FEBRUARY 2, 2010: Judiciary to Probe Ritual Murders

Judicial Commission to Probe Ritual Murders
SOURCE: New Vision
By Henry Mukasa and Catherine Bekunda

Kampala — THE Government has set up a judicial commission of inquiry to investigate the increasing number of suspected ritual murder cases.

The Minister of Internal Affairs, Kirunda Kivejinja, informed Parliament yesterday that the commission would be headed by retired Supreme Court judge Joseph Mulenga.

The announcement came after MPs complained about daily media reports of mysterious murders involving cutting of limbs.

The Police said in a report recently that the number of people killed in cases of human sacrifice increased to 29 in 2009, from three in 2007.

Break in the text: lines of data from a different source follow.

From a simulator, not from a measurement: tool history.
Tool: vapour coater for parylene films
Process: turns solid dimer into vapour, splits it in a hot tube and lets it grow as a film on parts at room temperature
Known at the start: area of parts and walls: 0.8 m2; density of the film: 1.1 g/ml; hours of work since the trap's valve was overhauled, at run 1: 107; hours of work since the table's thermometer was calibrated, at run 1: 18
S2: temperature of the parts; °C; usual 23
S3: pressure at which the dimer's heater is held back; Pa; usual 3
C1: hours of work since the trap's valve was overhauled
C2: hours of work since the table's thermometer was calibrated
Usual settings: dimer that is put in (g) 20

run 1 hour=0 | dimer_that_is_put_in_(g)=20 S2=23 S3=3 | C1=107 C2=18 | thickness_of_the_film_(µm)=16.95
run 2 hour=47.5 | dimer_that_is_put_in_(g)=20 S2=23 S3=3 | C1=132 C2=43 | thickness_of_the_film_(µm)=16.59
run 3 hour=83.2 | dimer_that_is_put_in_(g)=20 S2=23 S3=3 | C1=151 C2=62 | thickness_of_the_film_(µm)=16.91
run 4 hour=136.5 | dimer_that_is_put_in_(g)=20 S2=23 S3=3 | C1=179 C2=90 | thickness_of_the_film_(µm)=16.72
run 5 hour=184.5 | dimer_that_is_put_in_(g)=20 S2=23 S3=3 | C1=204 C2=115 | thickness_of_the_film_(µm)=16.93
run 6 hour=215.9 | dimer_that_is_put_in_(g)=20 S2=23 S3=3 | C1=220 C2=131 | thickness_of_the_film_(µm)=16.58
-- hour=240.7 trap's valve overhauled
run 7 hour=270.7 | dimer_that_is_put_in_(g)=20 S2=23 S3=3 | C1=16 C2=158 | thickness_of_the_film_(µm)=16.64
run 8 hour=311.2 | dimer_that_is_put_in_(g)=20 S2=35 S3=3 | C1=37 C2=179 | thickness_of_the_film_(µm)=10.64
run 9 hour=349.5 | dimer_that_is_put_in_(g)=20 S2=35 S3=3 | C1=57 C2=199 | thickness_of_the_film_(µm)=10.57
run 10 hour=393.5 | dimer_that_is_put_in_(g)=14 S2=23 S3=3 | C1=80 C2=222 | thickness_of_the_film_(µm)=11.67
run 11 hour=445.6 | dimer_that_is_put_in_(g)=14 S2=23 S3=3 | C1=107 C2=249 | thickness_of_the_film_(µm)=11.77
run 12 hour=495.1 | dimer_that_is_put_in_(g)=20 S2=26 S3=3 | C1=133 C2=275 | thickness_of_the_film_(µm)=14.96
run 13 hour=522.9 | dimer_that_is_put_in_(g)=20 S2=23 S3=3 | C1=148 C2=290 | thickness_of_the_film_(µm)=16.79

In addition, 123 people were missing by the end of 2009; most of them are suspected to have become victims of human sacrifice. The majority are children.

Speaking at Parliament yesterday, MP Mathias Kasamba (NRM) said the brutality and rate at which children are sacrificed is sickening.

"As people's representatives, we cannot just sit and watch. We request the Government to tell Parliament what measures they have to reduce these deaths," said Kasamba, the chairperson of the parliamentary defence and internal affairs committee.

The Kakuuto MP also pointed out that the House had passed a Bill on the prevention of child sacrifice. The Bill is awaiting assent by the President so that the Ministry of Internal Affairs can access funds and stop the killings.

In response, Speaker Edward Ssekandi demanded to know what had become of the parliamentary directive to set up an inquiry into child sacrifice. "This issue is increasing. It is too much," Ssekandi said.

Kivejinja said he shared the MPs' concerns. He announced that the Mulenga commission would soon start work and its report will be presented to Parliament.

On the road carnage, Kivejinja observed that the Cabinet was equally concerned but that the role of his ministry was limited to apprehending law breakers.

Lule Mawiya (NRM) said Parliament had enacted laws to protect people's lives but unnecessary deaths continued to occur due to indiscipline and poor implementation.

Okello Okello (UPC) wondered whether the Minister of Internal Affairs would consider resignation over failure to protect the public. "It's as if we have no government. What is happening is sad," Okello said. He caused laughter when he suggested that roads have now become such death traps that life in space is safer. Christine Bako (FDC) said the deaths were a shame to the Government at a time when a lot of resources had been directed to security.

"It takes not less than sh10m to educate a child up to university but before you realise the dreams of your child, you are told she is killed and thrown in a septic tank," she said.

Reagan Okumu (FDC) protested the high number of private security firms. He demanded to know why some have automatic rifles while others don't.

Internal affairs state minister Mathias Kasaija said the ministry was considering withdrawing guns from private security firms so that they are restricted to using batons, like in other countries. Thirty-five private security firms are registered in Uganda.